U.S. troops flew two endangered cheetah cubs to the Ethiopian capital Tuesday after instigating their rescue from a remote village where a restaurant owner had held them captive and abused them.

The male and female cubs — whom the soldiers named Scout and Patch — were released on the grounds of the Ethiopian president's official residence after their 680-mile journey from the eastern hamlet of Gode.

"This is the first kind of rescue of animals, let alone cheetahs, that we have done," said Sgt. Leah Cobble, 26, of Washington, as she cuddled the two purring cubs on the runway of Bole International Airport before handing them to government veterinarian Fekadu Shiferaw.

The saga of the cubs started last month when U.S. counterterrorism troops, carrying out humanitarian work in the Gode region, discovered the animals' owner was keeping them tied up with ropes around their necks at his restaurant and forcing them to fight each other for the amusement of patrons and village children. One cub is blind in one eye.
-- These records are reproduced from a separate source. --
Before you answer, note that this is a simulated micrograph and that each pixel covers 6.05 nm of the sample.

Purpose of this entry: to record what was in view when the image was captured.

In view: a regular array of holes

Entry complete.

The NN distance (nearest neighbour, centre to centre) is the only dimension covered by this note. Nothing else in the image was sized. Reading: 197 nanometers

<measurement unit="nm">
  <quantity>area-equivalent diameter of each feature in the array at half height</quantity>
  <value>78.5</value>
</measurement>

The soldiers alerted the Ethiopian government and a U.S.-based cheetah rescue organization, drawing international attention to the cubs' plight. They also tried to persuade restaurant owner Mohamed Hudle to hand over the cubs, but he wanted $1,000 for each animal — 10 times the average income in this impoverished nation of 77 million people.

Fekadu, the veterinarian, intervened. He flew to the village Saturday, confiscated the cubs, and handed them over to U.S. forces for Tuesday's transport. The vet said Mohamed was not paid for the animals and that both had received antibiotic treatment and appeared in good health.

"Had we not had the help of the U.S. military, it would not have been possible to rescue these animals," Fekadu said after arriving with the cubs aboard the U.S. plane.

The cheetah is endangered worldwide because of loss of habitat, poaching and other factors, according to the Ohio-based Cheetah Conservation Fund.

Keeping wild animals is illegal without a license, but Ethiopia's wildlife laws are rarely enforced. Fekadu said the cubs eventually may have been sent to the Middle East as part of the wildlife trafficking trade in this part of Africa.

Mohamed said he bought the cubs from poachers who had kicked the female cub — Patch — in the face, blinding her.

The cubs will now live at the National Palace, home to President Girma Woldegirogis, along with three rescued lions and some vervet monkeys.

But palace animal keeper Kura Tulu said financial help may be needed to give the cubs the best of care. There is only an annual budget of $3,500 to look after all the animals at the palace, Kura said.

U.S. soldiers in the Horn of Africa are part of a task force that provides intelligence-gathering help to countries in the region, tries to bolster cooperation and border protection, and carries out humanitarian projects — digging wells, building bridges, helping construct schools — aimed at improving the U.S. military's image among Muslims.

"This is not the usual kind of support we offer," Cobble said of the cheetah rescue. "This was a way to support the Ethiopian authorities and local leaders and we were happy to do that. It has turned out very well for everyone, but mostly the cheetahs."

Soldiers said the cheetahs, riding in a cardboard box, purred throughout their 1 1/2-hour flight from Gode.

"The cheetahs really brought the soft side out in the troops," Cobble said. "They were all cooing over the cats like children."